Volume 623: debated on Wednesday 22 March 2017

[Andrew Rosindell in the Chair]

I beg to move,

That this House has considered the roll-out of universal credit.

It is a pleasure to serve under your chairmanship this afternoon, Mr Rosindell, not least because I have been trying to secure a debate on this issue for several weeks, if not months, due to the sheer volume of universal credit-related problems that have been raised with me by constituents. It is no surprise that there is much interest in this issue from parliamentary colleagues; I thank all of them for coming along to the debate.

Before I expose these issues in more detail, I thought it would be helpful to set out some of the context of today’s debate. As all hon. Members are aware, universal credit is a new benefit that is being introduced to replace the means-tested social security benefits and tax credits for working-age individuals and families, including working tax credit, child tax credit, income-based jobseeker’s allowance, income support, income-related employment and support allowance, and housing benefit.

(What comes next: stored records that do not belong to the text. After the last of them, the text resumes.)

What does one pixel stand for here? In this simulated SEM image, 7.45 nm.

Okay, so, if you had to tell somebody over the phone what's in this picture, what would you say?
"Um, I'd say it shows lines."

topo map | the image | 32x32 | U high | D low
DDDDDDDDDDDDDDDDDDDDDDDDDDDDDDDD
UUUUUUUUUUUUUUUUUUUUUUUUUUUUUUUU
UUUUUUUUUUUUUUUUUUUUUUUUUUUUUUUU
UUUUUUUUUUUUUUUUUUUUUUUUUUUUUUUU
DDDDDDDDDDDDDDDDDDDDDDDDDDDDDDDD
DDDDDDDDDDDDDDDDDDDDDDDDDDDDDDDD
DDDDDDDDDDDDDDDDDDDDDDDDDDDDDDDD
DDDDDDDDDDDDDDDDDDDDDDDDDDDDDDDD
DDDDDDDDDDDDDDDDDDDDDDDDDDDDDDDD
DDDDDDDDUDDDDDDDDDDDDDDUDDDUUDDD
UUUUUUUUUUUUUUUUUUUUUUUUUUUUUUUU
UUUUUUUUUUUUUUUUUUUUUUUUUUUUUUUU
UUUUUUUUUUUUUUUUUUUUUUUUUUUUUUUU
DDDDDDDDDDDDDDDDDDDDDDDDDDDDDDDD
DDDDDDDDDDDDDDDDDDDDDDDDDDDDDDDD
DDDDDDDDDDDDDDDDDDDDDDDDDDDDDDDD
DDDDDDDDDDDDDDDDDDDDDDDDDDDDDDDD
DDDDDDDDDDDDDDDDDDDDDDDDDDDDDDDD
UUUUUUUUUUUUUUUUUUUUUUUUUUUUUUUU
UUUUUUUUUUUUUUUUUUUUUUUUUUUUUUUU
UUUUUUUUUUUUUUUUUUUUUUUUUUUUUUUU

By using real-time information on claimants’ circumstances, the aim of universal credit, which I am sure the Minister will also set out, according to the Library’s very helpful briefing note for this debate,

“is to simplify and streamline the benefits system for claimants and administrators, to improve work incentives, to tackle poverty among low income families, and to reduce the scope for fraud and error.”

Following years of repeated delays and false starts, the infamous reset in 2013 after the Major Projects Authority told the Government to go back to the drawing board, and concerns expressed by the National Audit Office that delivery of universal credit has been beset by

“weak management, ineffective control and poor governance”,

this new benefit is now very gradually and very painfully being rolled out across the country.

Indeed, as the Library briefing note also highlights, since the 2013 reset the Department for Work and Pensions has been developing and rolling out universal credit using a twin-track approach. The briefing note states:

“This involves rolling out Universal Credit using IT systems developed prior to the 2013 reset (the ‘Live Service’) while, simultaneously, DWP develops the Digital Service (now known as the ‘Full Service’) from which Universal Credit will eventually be operated.”

I hope that everyone is still following me.

As the Library briefing note states, this means that since spring 2016,

“Universal Credit is now available in all Jobcentres across Great Britain, but in most areas is only available for new claims from people with relatively simple circumstances…single unemployed people (or people with very low earnings) satisfying the ‘gateway conditions’”.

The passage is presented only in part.